A Lesson with Second Graders

by Linda Dacey and Rebeka Eston Salemi

All teachers have students with a range of mathematical abilities and understandings in their classrooms. In this lesson on estimation and measurement, the teacher differentiates three aspects of the curriculum—content, process, and products. This lesson is excerpted from Math for All: Differentiating Instruction, Grades K–2, by Linda Dacey and Rebeka Eston Salemi (Math Solutions Publications, 2007).

This second-grade teacher knows that a big idea in measurement is the relationship between the number of units and the relative size of those units. Understanding that 1 foot is longer than 8 inches is confusing or counter-intuitive for many children. They are swayed by the greater number and lose sight of the size of the unit. The teacher recognizes that young children need considerable exposure to different units of measure to comprehend this inverse relationship. She wants all of her students to build preliminary concepts related to this idea, even if it’s as simple as recognizing that it will take fewer giant steps than baby steps to walk the length of the classroom. The teacher decides to incorporate this big idea into the estimation process, but first, she wants to informally pre-assess her students. She wants to capture an initial perspective on their thinking, a benchmark with which she can compare later.

She’ll launch the unit by asking students to estimate the length of an object using different units of measure. The activity will allow her to get a feel for her students’ common under- standing and to identify those students who may need more or less support in this area. She’ll observe her students carefully as they work and make anecdotal records. She’ll be able to use these data to inform her planning of the subsequent lessons.

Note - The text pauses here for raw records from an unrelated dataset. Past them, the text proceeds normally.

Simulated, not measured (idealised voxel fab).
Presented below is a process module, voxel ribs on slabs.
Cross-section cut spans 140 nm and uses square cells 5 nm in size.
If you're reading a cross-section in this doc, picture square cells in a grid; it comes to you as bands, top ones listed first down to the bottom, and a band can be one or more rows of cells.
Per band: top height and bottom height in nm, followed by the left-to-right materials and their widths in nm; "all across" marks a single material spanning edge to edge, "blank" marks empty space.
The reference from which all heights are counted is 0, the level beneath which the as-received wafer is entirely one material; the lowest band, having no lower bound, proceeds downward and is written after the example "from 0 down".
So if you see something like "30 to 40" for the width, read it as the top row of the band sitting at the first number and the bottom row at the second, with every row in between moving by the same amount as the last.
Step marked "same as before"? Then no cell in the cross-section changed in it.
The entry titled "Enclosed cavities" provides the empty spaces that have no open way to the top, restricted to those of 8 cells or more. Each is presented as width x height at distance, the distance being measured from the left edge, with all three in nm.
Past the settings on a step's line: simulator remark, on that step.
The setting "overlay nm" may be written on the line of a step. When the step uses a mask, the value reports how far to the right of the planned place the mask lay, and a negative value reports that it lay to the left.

She asks students to get out their math journals and pencils and gather around the art table. She shows them a craft stick and asks, “How could we measure the length of this table in craft sticks?”

“We could get a bunch and line them up,” offers Sandra.

“We could use one and keep putting it down,” suggests Mark.

“We could measure the stick with a ruler. You use a ruler to measure length,” explains Lynne.

Already, the teacher is seeing variation in the students’ thinking. Sandra’s suggestion of repeated units is at a more concrete level than Mark’s notion of iteration. Lynne is already thinking about the use of a measurement tool, though the teacher wonders what Lynne really means.

Does Lynne realize that she can measure without a ruler as long as she uses a uniform unit? Might Lynne realize that if she finds that the craft stick is about 4 inches long, she can count by fours as she places the sticks end-to-end?

Next the teacher asks the children to imagine using one of these methods to estimate how many craft sticks it will take to measure the length of the table. She tells the students, “Look at the craft stick on the table and think about how many you would need to measure this whole length. Without talking to anyone, I want you to write that number in your journals.”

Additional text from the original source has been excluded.